The final reason why these studies are dangerous is because they lead people to believe that small actions can solve problems that require a great deal of work. If you’re a parent who has a kid on drugs, please don’t ask them to dinner and think you’re doing something about their drug problem. It takes a lot to overcome or prevent addiction and, in my humble opinion, psychologists who lead people to believe otherwise are a shame to the profession.



Very well said, Julie! I bitch about such things to my wife all the time. So many studies are flawed in this way. Like studies that show that kids with a father in their life will be more rounded, which means Lesbians shouldn’t raise kids. Well, how many studies have been done for kids with two moms? Maybe it’s the two loving parents working together that make a difference, not because one’s a man.
People pick and choose data to get their personal points of view across. Shit, according to commercial, a study said that eating Sugar Pops (or some sugary cereal) in the morning makes your kids do better in their first class. No shit. Ever hear of a sugar rush? What they don’t tell you is what the kids are doing in their second and third class. Sleeping.
Your blog is too well written. Makes my blog look like fail.
@honest_ape
Oh come now. Comparing our blogs is like comparing fresh apple pie to smashing people in Halo. Both have a special place in people’s hearts, but not the same place at all
I love both of you equally………….My mom would say to me and my brothers, but yeah Julies blog is the better
Sike! no for reals I love both of your blogs and they are apples and orangutans. Two different beast, but both swift of feet and strong in heart….Ace’s
Thanks for the link, Julie!!!
Also, as a sociology minor in college, I totally feel your pain as far as causality/correlations. I read “Freakonomics” recently (cuz apparently I’m kind of an econ geek too? I don’t know) and it mentioned this very thing, and how confusing the two is like assuming that cities with both lots of police and lots of crime should get rid of the police. (Well, maybe that’s not the worst idea for L.A.)
First of all you should be ashamed ….
… for saying bad things about JLC
In the way you frame it here, you’re absolutely right. There’s a lot of junk or pop science that follows the maxim, if it feels good do it, or believe it.
A lot of it just FEELS right and if you want to or are predisposed to believe it, you will.
For example it sounds really good to say that “studies show that kids whose parents eat dinner with them regularly are less likely to do drugs” because what it’s really saying is, attentive parents are healthier for families. And, of course, largely this is true and there ARE long-term studies for that. But to specify “dinner” and “drugs” is to render the statements false, or at least on less firm ground, as you say, with the truth unknown.

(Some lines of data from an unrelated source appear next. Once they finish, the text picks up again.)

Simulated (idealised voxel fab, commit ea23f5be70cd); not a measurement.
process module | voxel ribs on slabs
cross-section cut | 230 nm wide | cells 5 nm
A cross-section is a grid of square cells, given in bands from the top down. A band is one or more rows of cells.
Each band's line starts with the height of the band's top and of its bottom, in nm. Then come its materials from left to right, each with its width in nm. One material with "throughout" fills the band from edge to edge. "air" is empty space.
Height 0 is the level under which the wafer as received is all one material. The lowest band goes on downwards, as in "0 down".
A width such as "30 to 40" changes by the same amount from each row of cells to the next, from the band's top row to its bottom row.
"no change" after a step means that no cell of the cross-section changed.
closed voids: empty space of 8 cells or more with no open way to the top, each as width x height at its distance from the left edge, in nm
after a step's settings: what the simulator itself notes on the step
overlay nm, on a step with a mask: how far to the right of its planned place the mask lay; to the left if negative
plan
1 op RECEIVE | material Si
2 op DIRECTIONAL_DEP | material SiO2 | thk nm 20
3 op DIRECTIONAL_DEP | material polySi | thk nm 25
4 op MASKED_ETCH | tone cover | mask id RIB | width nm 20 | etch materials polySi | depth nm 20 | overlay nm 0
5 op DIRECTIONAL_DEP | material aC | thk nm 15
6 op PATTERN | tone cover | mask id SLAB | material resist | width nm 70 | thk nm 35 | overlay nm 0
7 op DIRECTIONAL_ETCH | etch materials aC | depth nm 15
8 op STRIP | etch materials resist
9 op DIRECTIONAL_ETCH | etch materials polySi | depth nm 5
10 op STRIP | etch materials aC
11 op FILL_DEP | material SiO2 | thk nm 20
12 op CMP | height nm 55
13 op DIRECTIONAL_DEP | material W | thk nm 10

smarter woman have bad sex doesn’t even make real sense on the surface. But again, it sounds “good” and has a well known idea attached to it - that men are scared of smart women therefore it’s better to play stupid (blah, it didn’t even feel good to type that). smart women MAY have less sex because they other things to pursue; they MAY be able to find men they don’t respect on all levels so the sex is correspondingly less satisfying and doesn’t lead to O ETC ETC. But that’s not even what the study is about.
Better lovers equal orgasms, but sometimes even then there are, yes psychological things going on.
You do make the assumption that psychologists were behind both of these studies. The smarter sex article appears in the Sun Magazine which is an authority on Page 3 girls’ nipples and not much else. The NPR PSA could have been done by psycologists but mre likely it was sociologists or soe other research.
So your main point: that it’s too easy to say shit that don’t mean shit I agree with completely.